Monday, April 20, 2009

Lessons from a Master

Every once in a while I have a magical day that reminds me just how fortunate I am. This past Saturday was that kind of day. I belong to a small support group of women artists (we call ourselves Salon 11), and we spent the day in Indianapolis visiting nationally recognized impressionist artist C.W. Mundy. Like so many artists I know, C.W. graciously welcomed us in to his studio and spent the day sharing his best advice on art and the business of art. What an incredible blessing this time was for all of us! We had asked for two hours of his time and he gave us so much more!!

The take-away lessons for me were:

1. Remember who you're painting for. As far as I'm concerned, there are only two right answers to this. C.W. would say that we should all be painting for the glory of our creator, who he calls God but who also goes by many other names and interpretations. For people who don't believe in any kind of "higher power," I think a good answer may also be to paint for yourself. The worst answer, however, is "other people." If you try to paint to please others, you will always fail. While some will love what you do, there will always be others who are indifferent to or critical of your work. Attempting to please others with your work is futile, so paint only for God and/or yourself. A right attitude will save you from a world of hurt and disappointment.

2. Know the "science" of painting. Unless you're strictly a conceptual artist, all artists -- from the most realistic to the most abstract -- are governed by the fundamentals like shape, value, color, edges, variety, unity, and so on. Mastering these offers so many benefits, among them that you will be able to create great work with greater consistency and that you will then have the freedom to explore and experiment without destroying the work. As C.W. said, parameters are not limiting but rather freeing.

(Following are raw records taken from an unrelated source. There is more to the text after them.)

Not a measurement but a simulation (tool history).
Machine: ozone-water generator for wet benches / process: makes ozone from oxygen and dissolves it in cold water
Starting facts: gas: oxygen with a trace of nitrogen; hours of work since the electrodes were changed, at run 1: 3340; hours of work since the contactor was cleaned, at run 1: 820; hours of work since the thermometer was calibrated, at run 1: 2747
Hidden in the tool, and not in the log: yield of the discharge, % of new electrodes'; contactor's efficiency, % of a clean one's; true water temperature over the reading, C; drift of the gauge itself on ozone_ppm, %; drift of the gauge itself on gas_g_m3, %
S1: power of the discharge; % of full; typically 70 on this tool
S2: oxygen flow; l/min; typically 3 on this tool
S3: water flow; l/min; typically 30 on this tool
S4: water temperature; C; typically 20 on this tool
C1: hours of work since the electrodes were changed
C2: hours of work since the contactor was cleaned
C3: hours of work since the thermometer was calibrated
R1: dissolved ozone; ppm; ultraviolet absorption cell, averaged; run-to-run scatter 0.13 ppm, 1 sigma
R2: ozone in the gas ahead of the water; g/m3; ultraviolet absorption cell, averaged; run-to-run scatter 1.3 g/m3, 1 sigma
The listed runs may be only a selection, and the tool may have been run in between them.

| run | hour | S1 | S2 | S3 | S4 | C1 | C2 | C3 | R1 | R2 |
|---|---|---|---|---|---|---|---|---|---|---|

3. Invest in yourself. When you've brought the quality of your work up to a consistently high level and you're ready to start selling, be ready to put your own money behind it. It would be great to imagine that a gallery would do this for you, but it's unlikely that they'll do all that could be done. So be ready to pick up the slack: Buy the highest quality frames you can afford. Pay for advertising your own shows. Create and maintain your own exceptionally good website. These steps may require you to get your financial house in order first, but the investment in your career will pay huge dividends in the end.

Many thanks to C.W. Mundy for his generosity, candid answers, and tremendous inspiration and motivation.

Now, what pearls of wisdom do you have to share?